Her transformation from a conservative Zionist to a J Street volunteer is a product of the two years she spent in Israel. "I came to it from such a place of love and admiration and desire, and I wanted to just be completely embraced by my homeland, and all these romantic and idealistic pictures of what Israel was supposed to be for me," she said. But instead of finding her "homeland," Jones found the 2006 Lebanon war. The violence she witnessed deeply challenged her religious faith and her confidence in Israel's actions.

The conflict between a love of Israel and a desire for peace was the dominant theme of J Street's much-anticipated inaugural conference, held October 25-28 at the Grand Hyatt Hotel in Washington. The conference hosted an unexpectedly large crowd of more than 1,500 mostly left-leaning Jewish activists.

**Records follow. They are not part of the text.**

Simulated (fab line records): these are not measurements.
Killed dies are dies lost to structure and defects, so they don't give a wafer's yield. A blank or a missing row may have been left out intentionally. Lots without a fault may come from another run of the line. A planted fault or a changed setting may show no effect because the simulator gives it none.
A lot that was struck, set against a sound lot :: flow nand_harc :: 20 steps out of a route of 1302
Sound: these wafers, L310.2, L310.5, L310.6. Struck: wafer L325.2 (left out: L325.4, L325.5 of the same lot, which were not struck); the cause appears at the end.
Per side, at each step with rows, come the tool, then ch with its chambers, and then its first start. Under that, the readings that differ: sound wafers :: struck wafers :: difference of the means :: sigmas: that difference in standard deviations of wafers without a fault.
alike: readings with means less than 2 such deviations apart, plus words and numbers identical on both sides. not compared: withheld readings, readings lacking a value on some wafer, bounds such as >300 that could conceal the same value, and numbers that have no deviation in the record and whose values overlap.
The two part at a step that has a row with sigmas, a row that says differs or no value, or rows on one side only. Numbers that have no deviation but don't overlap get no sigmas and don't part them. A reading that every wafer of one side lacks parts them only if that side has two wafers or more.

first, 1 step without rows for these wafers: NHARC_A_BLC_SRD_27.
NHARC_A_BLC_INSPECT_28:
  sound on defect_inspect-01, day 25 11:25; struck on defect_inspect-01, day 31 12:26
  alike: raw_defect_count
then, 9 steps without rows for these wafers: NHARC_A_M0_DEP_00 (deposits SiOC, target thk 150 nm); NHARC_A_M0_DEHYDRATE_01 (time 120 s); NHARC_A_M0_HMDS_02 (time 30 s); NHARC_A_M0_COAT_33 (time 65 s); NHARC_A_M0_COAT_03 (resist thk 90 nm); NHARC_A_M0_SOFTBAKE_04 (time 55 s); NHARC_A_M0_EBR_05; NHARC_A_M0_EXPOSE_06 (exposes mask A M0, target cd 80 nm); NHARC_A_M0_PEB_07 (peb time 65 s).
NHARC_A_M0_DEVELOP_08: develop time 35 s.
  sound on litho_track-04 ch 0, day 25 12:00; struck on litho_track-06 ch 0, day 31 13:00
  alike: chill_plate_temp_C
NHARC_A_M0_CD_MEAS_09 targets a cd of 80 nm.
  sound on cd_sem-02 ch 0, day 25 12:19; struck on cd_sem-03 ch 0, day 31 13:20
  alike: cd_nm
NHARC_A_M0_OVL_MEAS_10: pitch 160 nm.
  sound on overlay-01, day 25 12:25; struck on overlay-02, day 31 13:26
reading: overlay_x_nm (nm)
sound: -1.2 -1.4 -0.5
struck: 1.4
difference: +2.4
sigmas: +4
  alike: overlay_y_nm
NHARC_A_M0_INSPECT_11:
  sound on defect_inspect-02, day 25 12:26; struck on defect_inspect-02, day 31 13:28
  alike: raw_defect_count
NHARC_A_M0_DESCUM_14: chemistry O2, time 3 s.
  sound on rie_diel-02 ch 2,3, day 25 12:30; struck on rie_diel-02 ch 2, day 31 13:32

At the opening plenary session on Sunday night, Jeremy Ben-Ami, J Street's executive director, stated that J Street's role was to "widen the tent" of positions on Israel that can be called "pro-Israel." "In this room of over 1,000 people there are doubtless 1,000 opinions on the issues," he announced, and all the opinions were welcome--so welcome, in fact, that the leadership of J Street has been slow to solidify the new lobby's stances on certain crucial questions. J Street supports a two-state solution in Israel, one based on 1967 borders, and it wants to take a "pragmatic" approach to peace that avoids the static conservatism of AIPAC; but it has not gotten behind any specific timetables or policies.

Throughout four days of discussion panels, the conference covered topics like the Israeli settlements, Iran, human rights and the relationship of various US constituencies to Israel. In spite of some notable absences--Israeli Ambassador Michael Oren declined his invitation--there were nearly 100 speakers on hand, including left-leaning Israeli Knesset members, former US Ambassador Martin Indyk, US Representative Robert Wexler, Israeli Foreign Minister Shlomo Ben-Ami, Senator Chuck Hagel and National Security Advisor Jim Jones. Even Rabbi Eric Yoffie, president of the Union for Reform Judaism, who has been publicly critical of J Street, decided in a change of heart to speak at the conference.

Beyond the hard politics, the J Street conference was also a fledgling effort to help define the way Rachel Jones and her rising generation of American Jews will identify and engage with Judaism and Israel. Davidi Gilo, president of J Street's board of directors, had hardly opened the conference on Sunday night before he stressed, "I want to extend a special welcome to our young generation...who are seeking a voice that allows them to stand taller when speaking about Israel on campuses." Along with 250 college students who were there to participate in a parallel conference organized by J Street U (J Street's campus activism branch), there were dozens of twenty-something political staffers, think-tank interns and bloggers scattered throughout the crowd.

The few hundred young faces were a welcome sign for J Street leadership and other representatives of older generations of Jews. In the past few years, studies have shown that youth engagement with Judaism and Israel is declining. And as Daniel Sokatch, CEO of the New Israel Fund, cautioned the audience, "This is a time when many Jews, especially young ones, are walking away from a life that involves Israel." In many cases, younger Jews represent what Ben-Ami calls a new "silent majority," who have felt until now that voicing critical opinions of Israel would expose them to harassment and accusations of anti-Semitism or self-loathing. "Young Jews have no forum to question," Lauren Barr, a college junior, observed. "And so they walk away."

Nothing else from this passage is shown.